I started poking around /proc for the data I wanted. You can learn a lot in /proc as long as you know the right question to ask. I had to remember what the power subsystem is called — ACPI — and this led me to /proc/acpi/battery/BAT0/state which has data such as:
present: yes capacity state: ok charging state: charged present rate: unknown remaining capacity: 100 mAh present voltage: 8326 mV
"Remaining capacity" rated in mAh is a little odd; I would later determine that this should actually be expressed as a percentage (i.e., 100% charge at the time of this reading). Examining the GPM source code, it seems to determine as a function of the current CPU load (queried via /proc/stat) and the battery state queried via a facility called devicekit. I couldn’t immediately find any source code to the latter but I was able to install a utility called ’devkit-power’. Mostly, it appears to rehash data already found in the above /proc file.
Curiously, the file /proc/acpi/battery/BAT0/info, which displays essential information about the battery, reports the design capacity of my battery as only 4400 mAh which is true for the original battery; the new monster battery is supposed to be 10400 mAh. I can imagine that all of these data points could be conspiring to under-report my remaining battery life.
Science project: Repeat the previous power-related science project but also parse and track the remaining capacity and present voltage fields from the battery state proc file.

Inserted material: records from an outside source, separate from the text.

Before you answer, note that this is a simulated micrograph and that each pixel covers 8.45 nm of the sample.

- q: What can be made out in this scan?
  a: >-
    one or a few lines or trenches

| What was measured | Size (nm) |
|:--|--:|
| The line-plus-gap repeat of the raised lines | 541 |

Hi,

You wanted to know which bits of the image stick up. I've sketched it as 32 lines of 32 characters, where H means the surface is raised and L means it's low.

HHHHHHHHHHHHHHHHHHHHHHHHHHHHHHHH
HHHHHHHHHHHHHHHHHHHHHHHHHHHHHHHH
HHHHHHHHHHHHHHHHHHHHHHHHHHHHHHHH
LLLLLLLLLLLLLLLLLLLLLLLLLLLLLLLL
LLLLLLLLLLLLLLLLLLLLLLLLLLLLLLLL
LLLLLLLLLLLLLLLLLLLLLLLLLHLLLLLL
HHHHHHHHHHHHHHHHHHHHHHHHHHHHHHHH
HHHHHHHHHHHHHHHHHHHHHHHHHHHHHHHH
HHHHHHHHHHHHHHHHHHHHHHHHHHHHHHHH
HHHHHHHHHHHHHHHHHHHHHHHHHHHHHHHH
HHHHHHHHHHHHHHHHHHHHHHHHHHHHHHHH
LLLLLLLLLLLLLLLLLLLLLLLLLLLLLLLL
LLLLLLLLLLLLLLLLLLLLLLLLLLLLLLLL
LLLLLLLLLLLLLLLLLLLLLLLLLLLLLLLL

Let’s skip straight to the results (which are consistent with my last set of results in terms of longevity):
So there is definitely something strange going on with the reporting— the 4400 mAh battery reports discharge at a linear rate while the 10400 mAh battery reports precipitous dropoff after 60%.
Another curious item is that my script broke at first when there was 20% power remaining which, as you can imagine, is a really annoying time to discover such a bug. At that point, the "time to empty" reported by devkit-power jumped from 0 seconds to 20 hours (the first state change observed for that field).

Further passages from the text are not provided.